Lubomyr Melnyk Rivers and Streams

[Erased Tapes; 2015]

Styles: minimalism, continuous music, solo piano
Others: Terry Riley, Nils Frahm

Lubomyr Melnyk’s music was born of hunger — not dramatic, existential hunger, but actual, physical starvation. At the time, in the 1970s, Melnyk was a young Ukrainian-Canadian musician living in Paris, a budding pianist and an admirer of Terry Riley and John McLaughlin. Often, he says, he went days without eating, was destitute, lived in the streets sometimes. At one point, though, he found work as a janitor at the Paris Opera, which is where he met dancer Carolyn Carlson. Carlson had heard of Melnyk’s piano playing and asked him to score a piece she was choreographing. In his state of perpetual near-starvation, he sat down at the piano and found the music, the way one digs into the dry ground and, somehow, finds damp dirt underneath.

Forty years later, with the release of Rivers and Streams, Melnyk’s music is still born of principally physical needs. He builds chords into thunderheads, issuing patterns of notes that expand outward while he rides the sustain pedal, creating what he calls “continuous music.” Melnyk boasts that he’s capable of striking 19.5 notes per second, and to see him perform is mainly to watch in awe as he approaches this. As it was when he composed for Carolyn Carlson, the music is primarily about Melnyk’s own body, his own hands and how they touch the keys.

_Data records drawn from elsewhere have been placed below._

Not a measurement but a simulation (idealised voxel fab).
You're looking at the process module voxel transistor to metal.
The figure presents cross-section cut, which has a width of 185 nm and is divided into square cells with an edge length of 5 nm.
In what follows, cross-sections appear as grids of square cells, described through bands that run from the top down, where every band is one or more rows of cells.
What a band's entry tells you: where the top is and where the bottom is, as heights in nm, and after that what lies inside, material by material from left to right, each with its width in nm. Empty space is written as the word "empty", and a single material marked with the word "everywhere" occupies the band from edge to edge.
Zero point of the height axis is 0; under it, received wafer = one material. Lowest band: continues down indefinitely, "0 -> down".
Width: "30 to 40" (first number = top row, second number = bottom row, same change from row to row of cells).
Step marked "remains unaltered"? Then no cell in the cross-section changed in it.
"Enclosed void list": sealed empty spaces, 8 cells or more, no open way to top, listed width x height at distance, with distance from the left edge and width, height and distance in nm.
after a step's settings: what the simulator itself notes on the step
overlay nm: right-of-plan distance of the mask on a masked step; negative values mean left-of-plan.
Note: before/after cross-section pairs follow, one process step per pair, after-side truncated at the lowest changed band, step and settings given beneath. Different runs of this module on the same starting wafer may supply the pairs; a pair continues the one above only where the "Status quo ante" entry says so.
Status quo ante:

Interviewers are often drawn toward Melnyk’s hands; one, noticing that they were swollen and twisted, asked him how he looks after them. “I don’t, there’s nothing to look after,” he replied. “They don’t exist.” When he plays, his hands are absorbed into the piano. Time disappears. His playing is pacifying, both for him and for the listener, like looking at a starry sky, the notes arrayed in front of you and laying on top of you, twinkling at their own intervals. Born of Melnyk’s starvation, it’s about filling one’s self up with notes.

Rivers and Streams is Melnyk’s seventh release since he emerged in 2007, after Unseen Worlds reissued his 1979 piece KMH, composed during his days scavenging in Paris. Between 1979 and 2007, Melnyk was resolutely, brutally unknown, receiving mixed reviews when he received them at all and laboring, frustratedly, in silence. Listening to Rivers and Streams, it doesn’t seem much time has passed at all (though it’s even prettier than much of Melnyk’s early work, free of the early pieces’ occasional dissonances). Pieces like “Parasol” and “Sunshimmers” bear the semblance of melody but are at their core just circular swaths of notes gently warped ad infinitum. Like all of Melnyk’s work, they are suites about becoming absorbed in the body, about his own efforts to maintain footing against the flow of time.

But if Melnyk’s technique hasn’t changed, he is breaking new conceptual ground. “The Pool of Memories” emulates the surface of a pool, high and midrange notes striking and radiating outward; then, after a few minutes, the notes splash lower, becoming more turbulent before gradually floating back up to the surface. It’s an observation about the nature of memories — how they exist next to each other in the mind, out of order and out time, and the way they don’t replay as narratives but as emotional topography.

Flowing bodies of water, though, are the album’s dominant metaphor for the passage of time — a tired or timeless metaphor, depending on your perspective. Rivers and streams always move forward but also exist distinctly at any point on their course, the way the Amazon of the highlands and the Amazon of the lowlands (the subjects of the final two pieces on the album) are one river but two distinct entities. “The Amazon: The Highlands,” the album’s penultimate piece, is like the chart of flow of time as it is maneuvered by a solitary being; the flow is all Melnyk, but the body is gorgeously represented by Hyelim Kim, who accompanies him on the taegum, a throaty Korean flute whose sound is a cross between a human cry and the call of a tropical bird. As the taegum skims the surface of Melnyk’s churning figure, it serves to remind us that the physical body, its hunger and its withered fingers, is a raft on which we float ever on down the river, balancing between inner stasis — be it peace or suffering — and continuous forward movement.